Whether booking an appointment with a job center or finding the times for waste pick-up, citizens should experience a smooth and meaningful user journey when accessing the digital services of their local authorities. If not, they will be left dissatisfied having not obtained the information they came for. This is why digitization of public services should happen with the citizens’ needs and individual circumstances in mind.
This is what one Danish council did with their website.
“We digitize with the heart,” said Merete Ravn, manager of digitization at the council of Sorø, to newspaper Politiken (article is in Danish).
The home page of the council’s relaunched website, soroe.dk, is structured around one major search field with the help text: “What are you looking for?”, supplemented by clickable information boxes of six overall topics, such as housing, care, and employment – all tailored to what visitors of the site are actually using the council’s website for. Topics are seasonal too. For example, passport services will be highlighted during summer vacation season.
Less Pages, Better Content
By refurbishing their site, the council of Sorø went from 3,000 to 400 pages of information. Furthermore, the council also used digital analytics to understand the online behavior of their 29,000 citizens when visiting soroe.dk. Specifically, the council’s web team analyzed when specific channels of communications were used and why. So for instance, if several visitors would call the council’s main number after visiting a specific page, it could be an indication that this page was not providing sufficient information.
Consequently, that page would need to be optimized or some content would need to be moved around.

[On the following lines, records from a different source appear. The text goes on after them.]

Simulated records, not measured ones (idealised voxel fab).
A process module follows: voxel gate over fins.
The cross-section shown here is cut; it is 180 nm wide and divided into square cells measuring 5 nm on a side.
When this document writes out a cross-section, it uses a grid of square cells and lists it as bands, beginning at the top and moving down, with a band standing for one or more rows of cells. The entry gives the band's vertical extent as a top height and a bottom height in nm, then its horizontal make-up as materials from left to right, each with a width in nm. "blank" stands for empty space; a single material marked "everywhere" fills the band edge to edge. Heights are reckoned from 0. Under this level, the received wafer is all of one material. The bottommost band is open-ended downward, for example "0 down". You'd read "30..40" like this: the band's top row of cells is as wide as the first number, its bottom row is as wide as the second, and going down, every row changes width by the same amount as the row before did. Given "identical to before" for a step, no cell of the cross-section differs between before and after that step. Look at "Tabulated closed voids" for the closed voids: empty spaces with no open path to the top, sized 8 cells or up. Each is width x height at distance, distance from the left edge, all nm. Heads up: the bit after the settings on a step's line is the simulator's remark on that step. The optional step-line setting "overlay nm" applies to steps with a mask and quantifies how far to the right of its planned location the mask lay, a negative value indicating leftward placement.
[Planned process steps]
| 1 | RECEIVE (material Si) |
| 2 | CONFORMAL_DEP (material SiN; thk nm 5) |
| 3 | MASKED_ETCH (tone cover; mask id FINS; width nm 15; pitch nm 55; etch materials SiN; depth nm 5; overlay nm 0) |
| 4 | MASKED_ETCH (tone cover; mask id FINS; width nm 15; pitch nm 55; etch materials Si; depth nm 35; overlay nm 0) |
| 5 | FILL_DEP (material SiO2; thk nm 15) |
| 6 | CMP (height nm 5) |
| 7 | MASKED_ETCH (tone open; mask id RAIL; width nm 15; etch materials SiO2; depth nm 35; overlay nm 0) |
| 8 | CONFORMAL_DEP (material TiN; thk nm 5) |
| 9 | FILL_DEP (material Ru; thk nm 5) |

Reducing the number of phone calls and relying on digital interactions instead, not only saves the citizens time, but also reduces the workload of the council. The results of the website optimization for Sorø were clear: Greater user satisfaction and faster response times.
The Three Pillars of Digitization
Denmark is the first nation in the world to make digital communication between public authorities and citizens mandatory. The case of Sorø is a prime example of the kind of approach recently requested by Ejvind Jørgensen, chairman of the committee on public IT at the Danish network for IT professionals. Jørgensen called for a digitization of the public sector placing citizens first.
The “citizens first”-approach to digitization consists of three main pillars: Security, accessibility, and the time-saving aspect mentioned above. Citizens should feel that digital services in the public sector are safe to use. In Sorø, they avoid sending citizens’ personal data to foreign, commercial data harvesters by being very selective in which third-party services they apply to their website. Google Analytics, for instance, is not used.
Accessibility means that digital public services should be easy to understand and use for all citizens, regardless of level of digital expertise, regardless of age, and regardless of any disabilities.
A national strategy for digitization should put citizens first, is the recommendation from Ejvind Jørgensen and the Danish network for IT professionals. In this way, the digital divide is shrunk and no citizens are left behind in the digital society.